HENRY W. SHUBERT, farmer, P. O. Nemaha City. Mr. Shubert was born in Kentucky, and settled in 1865, in Richardson County, Neb., where he still owns two large and valuable farms. Has been a resident of Nemaha County from 1873, and is the owner in both count/es of over 700 acres of land. Mr. Shubert has built a large and well-arranged farmhouse here, and is now erecting a barn of corresponding dimensions. Nearly all the grain grown on his farms is fed to cattle and hogs. Mr. Shubert being regarded as one of the progressive farmers of the county. By a deceased wife, formerly Mary Griffin, he has seven children. The present Mrs. Shubert was Miss Mary, daughter of A. D. Skeen, Esq., one of the earliest pioneers of the State, and an honored resident of Nemaha City. James M. Shubert, a brother of H. W.. was born in Indiana; came to Nebraska with H. W. Shubert, and met a tragic death at Brownville in March, 1882; while driving a spirited team between the railroad track and the river near the Brownville depot, a passing train caused the team to plunge about in such a way as to break loose from the wagon, throwing Mr. Shubert forward so violently as to cause death instantaneously. The horses sprang into the river and were drowned. Mr. Shubert was a bachelor, and a large land-owner, a man whose manly ways made many friends, and one whose generous qualities will long be missed. J. W. Shubert, of the firm of Shubert & Rogers, Stella, Neb., is another of this family, as is W. M. Shubert, now a Richardson County farmer.

SAMUEL L. STIERS, farmer, P. O. Nemaha City; born in 1831, in Guernsey County, Ohio. Located, April 10, 1855, in Brownsville, working as a carpenter on Richard Brown's saw-mill, the first in the county. Mr. Stiers has the honor of being the first man married in Nemaha County, as he was united, June 10, 1855, to Miss Nancy Swift, the Rev. Joel Wood performing the ceremony in a log building near the present site of Nickell's drug store. They reared a family of ten children--Sarah B., Mary J., Joseph, Leila, Samuel (deceased), John, Elmer, Maggie, Ida and Minnie, both deceased. The eldest was born August 19, 1856, it being one of the first births in Nemaha County. Mr. Stiers has followed the occupation of farmer and carpenter ever since his settlement, and is now a resident of Aspinwall Precinct.

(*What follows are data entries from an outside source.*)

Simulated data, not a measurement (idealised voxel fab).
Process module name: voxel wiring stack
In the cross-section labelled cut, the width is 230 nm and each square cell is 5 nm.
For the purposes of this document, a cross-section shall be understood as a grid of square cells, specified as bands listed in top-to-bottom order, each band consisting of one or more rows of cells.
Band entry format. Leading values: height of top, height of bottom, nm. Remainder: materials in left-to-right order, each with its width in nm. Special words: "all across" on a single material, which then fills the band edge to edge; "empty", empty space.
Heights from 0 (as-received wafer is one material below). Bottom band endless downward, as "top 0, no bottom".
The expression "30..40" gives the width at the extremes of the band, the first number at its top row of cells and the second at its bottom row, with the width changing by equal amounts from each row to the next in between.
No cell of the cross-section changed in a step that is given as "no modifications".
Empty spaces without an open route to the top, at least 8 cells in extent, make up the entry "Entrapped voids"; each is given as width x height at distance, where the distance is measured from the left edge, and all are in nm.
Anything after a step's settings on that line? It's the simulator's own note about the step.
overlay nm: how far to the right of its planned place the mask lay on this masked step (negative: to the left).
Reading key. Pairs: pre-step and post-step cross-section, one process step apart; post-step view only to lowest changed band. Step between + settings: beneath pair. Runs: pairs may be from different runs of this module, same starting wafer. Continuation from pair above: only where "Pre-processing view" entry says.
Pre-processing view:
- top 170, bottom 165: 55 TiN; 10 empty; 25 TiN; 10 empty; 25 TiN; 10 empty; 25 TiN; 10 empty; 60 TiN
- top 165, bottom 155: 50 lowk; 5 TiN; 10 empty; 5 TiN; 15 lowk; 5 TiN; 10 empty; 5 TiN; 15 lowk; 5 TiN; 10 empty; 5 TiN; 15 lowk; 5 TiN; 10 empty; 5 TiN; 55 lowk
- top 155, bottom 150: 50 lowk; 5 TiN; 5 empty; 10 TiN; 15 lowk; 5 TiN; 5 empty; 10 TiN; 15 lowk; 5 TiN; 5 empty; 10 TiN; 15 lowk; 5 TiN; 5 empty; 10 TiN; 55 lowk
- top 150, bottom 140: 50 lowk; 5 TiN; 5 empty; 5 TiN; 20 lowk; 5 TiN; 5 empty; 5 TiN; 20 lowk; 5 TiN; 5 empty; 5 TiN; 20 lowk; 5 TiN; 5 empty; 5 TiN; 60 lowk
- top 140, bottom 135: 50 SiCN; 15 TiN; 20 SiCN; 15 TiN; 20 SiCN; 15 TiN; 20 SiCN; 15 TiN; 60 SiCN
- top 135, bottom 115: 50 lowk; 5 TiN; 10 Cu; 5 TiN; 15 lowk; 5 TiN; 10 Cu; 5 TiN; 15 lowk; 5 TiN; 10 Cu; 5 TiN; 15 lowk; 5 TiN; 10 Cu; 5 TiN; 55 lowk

EDWARD WEISENREDER, of Aspinwall, was born, 1834, in Baden, Germany. Came to America in 1854, and located in Illinois; removed to Nebraska in 1863, locating at Aspinwall, where, in partnership with Joseph Watton, he engaged in mercantile business for sixteen years. Was Postmaster of Aspinwall from 1866 to 1872, and from 1877 to 1881. He now owns about one-third of the entire village site; a large tract of land in the same precinct, and is erecting a commodious residence in the village. He married, January 16, 1866, Miss Wilhelmina, daughter of J. B. Rothenburger, by whom he has three children--Adelia, Minnie and Frank. The parents of Mrs. Weisenreder are among the first settlers of Nebraska, as they located near Humboldt in 1854, and are still living there.